Is Apple Pay really that secure, though?
There's one thing that has bothered me for a while and I cannot get an answer on Apple's discussion forums. There is at least one merchant where my paper receipt contains the last 4 digits of my ACTUAL credit card, even though I use contactless pay. This happens regardless of whether I use my iPhone or my Apple Watch to pay, and regardless of which credit card I use. Everywhere else, the last 4 digits will be that of the device account number as it should be. At this particular merchant, payments show up on my credit card bill as having been paid using the contactless method (as they should). But the paper receipt I get baffles me.
What does it mean that the last 4 digits of my ACTUAL credit card are always printed on the receipts from this merchant? Are they receiving my actual credit card number when I use Apple Pay? They shouldn't be, and it bothers me to no end only because it means Apple Pay may not be as secure as Apple claims.

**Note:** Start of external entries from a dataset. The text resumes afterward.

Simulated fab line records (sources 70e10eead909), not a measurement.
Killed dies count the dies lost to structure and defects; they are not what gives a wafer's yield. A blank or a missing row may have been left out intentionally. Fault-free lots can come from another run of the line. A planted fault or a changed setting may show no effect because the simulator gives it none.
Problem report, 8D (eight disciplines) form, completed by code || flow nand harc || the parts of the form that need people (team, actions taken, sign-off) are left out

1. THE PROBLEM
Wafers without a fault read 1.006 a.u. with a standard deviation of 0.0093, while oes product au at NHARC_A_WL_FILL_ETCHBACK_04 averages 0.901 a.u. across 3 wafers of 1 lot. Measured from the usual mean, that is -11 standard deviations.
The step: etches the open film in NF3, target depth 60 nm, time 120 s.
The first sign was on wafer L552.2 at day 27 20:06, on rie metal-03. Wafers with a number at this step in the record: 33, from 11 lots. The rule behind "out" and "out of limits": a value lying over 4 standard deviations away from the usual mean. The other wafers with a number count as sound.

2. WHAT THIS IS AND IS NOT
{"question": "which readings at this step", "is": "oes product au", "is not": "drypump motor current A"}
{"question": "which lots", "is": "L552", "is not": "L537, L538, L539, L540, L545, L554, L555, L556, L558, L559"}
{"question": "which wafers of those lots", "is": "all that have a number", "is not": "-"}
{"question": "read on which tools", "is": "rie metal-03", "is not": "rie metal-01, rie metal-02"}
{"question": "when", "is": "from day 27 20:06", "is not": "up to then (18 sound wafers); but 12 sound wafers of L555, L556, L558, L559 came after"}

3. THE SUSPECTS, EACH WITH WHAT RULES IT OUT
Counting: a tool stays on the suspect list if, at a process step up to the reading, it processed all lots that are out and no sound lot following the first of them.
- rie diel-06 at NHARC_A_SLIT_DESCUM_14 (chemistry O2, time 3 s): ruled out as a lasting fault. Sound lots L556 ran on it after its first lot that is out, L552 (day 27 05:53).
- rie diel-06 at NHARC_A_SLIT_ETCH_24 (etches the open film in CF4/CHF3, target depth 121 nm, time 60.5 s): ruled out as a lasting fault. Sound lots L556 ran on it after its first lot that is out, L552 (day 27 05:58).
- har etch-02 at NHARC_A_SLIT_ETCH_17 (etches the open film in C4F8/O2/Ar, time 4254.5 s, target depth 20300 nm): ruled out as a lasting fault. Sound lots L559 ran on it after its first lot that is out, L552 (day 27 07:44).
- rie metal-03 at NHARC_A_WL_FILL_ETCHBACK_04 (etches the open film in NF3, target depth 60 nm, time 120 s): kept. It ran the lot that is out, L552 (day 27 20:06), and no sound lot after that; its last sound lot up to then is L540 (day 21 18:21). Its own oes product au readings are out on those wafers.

I don't know for certain, but I suspect this is what's happening:
Apple Pay generates a unique token, which is passed to the vendor's terminal. The vendor's terminal passes the token to the credit card processor/bank, the credit card processor/bank returns the information to the vendor's terminal. Perhaps this particular bank has chosen to pass back the actual last-four. Perhaps they're not supposed to be pass back the actual last-four but are doing it anyway? It may be worth an inquiry.